Energy with out drinking extra caffeine is a wonderful thing! I started taking Natural Calm three nights ago. I don’t know if it’s a coincidence, but I’ve been sleeping better. I was busy getting ready for our cold snap this week, but nothing odd is happening, no craving except when I come face to face with chocolate. So far I have escaped any slips and I will continue to do so. I found a new tea I absolutely adore, Republic of Tea Peppermint Chocolate. I had a cup last night with just a splash of full fat cream. It was a great way to end the day! I have another flavor I got and I’m going to give it a try tonight, Red Velvet Chocolate.
What I ate today,
Coco Monkey Smoothie and bacon. This was the best bacon I have ever had in my adult life. I got it through my co-op R.O.C.K. in Dallas Ft. Worth. The bacon was so good it almost didn’t make it into the picture.
Wild caught Coho Salmon poached with dill and Capers and my vegetable was,
Steamed zucchini with Kerry Gold butter, cracked black pepper and a dash of sea salt.
Dinner was fantastic Portabello mushroom and feta omelette with Greek tomato and cucumber salad, recipe below.
1 large tomato
1 English cucumber
15 Calamata olives sliced
1 tsp Oregano
2 TBS olive oil
2 TBS Red wine vinegar
4 TBS crumbled Feta cheese ( I used goat’s milk feta)
Sea salt and pepper to taste
This is the only way I can get my DH to eat Salmon. It has dairy in the recipe *gasp*
This is the most tasty fish recipes I have stumbled across in my kitchen chemistry. I use wild caught Salmon that I stock up on whenever I find it on sale and Whole Foods Market fish mongers are wonderful and remove the bones for me. I make my lemon dill caper sauce in the morning so the flavors have plenty of time to marry. I start with 1 pound of thawed or fresh salmon and sprinkle just a touch of sea salt, ground black pepper and dried dill.

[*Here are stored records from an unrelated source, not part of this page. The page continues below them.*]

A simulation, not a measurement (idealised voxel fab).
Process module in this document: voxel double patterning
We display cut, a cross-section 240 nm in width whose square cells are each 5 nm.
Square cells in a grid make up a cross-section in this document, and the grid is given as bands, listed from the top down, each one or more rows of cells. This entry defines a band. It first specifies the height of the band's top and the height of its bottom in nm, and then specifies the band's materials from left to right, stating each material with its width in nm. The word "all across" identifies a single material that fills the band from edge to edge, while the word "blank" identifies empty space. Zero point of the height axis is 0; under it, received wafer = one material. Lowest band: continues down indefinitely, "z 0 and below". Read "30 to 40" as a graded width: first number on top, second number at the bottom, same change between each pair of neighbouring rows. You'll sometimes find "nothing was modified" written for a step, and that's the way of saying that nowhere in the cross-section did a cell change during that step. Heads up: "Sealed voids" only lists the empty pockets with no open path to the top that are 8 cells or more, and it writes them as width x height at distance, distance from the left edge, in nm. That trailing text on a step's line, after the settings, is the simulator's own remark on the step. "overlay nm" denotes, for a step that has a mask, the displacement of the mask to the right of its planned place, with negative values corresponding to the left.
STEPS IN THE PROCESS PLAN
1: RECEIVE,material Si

Ingredients for the poaching
1 cup of white wine
3 cups water
juice of 2 lemons and their zest
4 sprigs of fresh dill
2 minced cloves of garlic
1/8 tsp sea salt
Put into pan and bring to a rolling boil. Place salmon gently into poaching liquid while it boils, bring back to a boil and cook until it reaches your desired doneness of medium, well rare which ever you prefer.
Ingredients for the lemon dill caper sauce
1/2 c homemade mayo
1/2 c Greek yogurt
4 TBS Capers drained
juice from one lemon ( 3 TBS)
1 1/2 to 2 TBS finely chopped fresh dill
salt and pepper to taste
Mix together well and put in a covered container. Place in fridge until you serve the salmon. Spoon over the salmon and enjoy!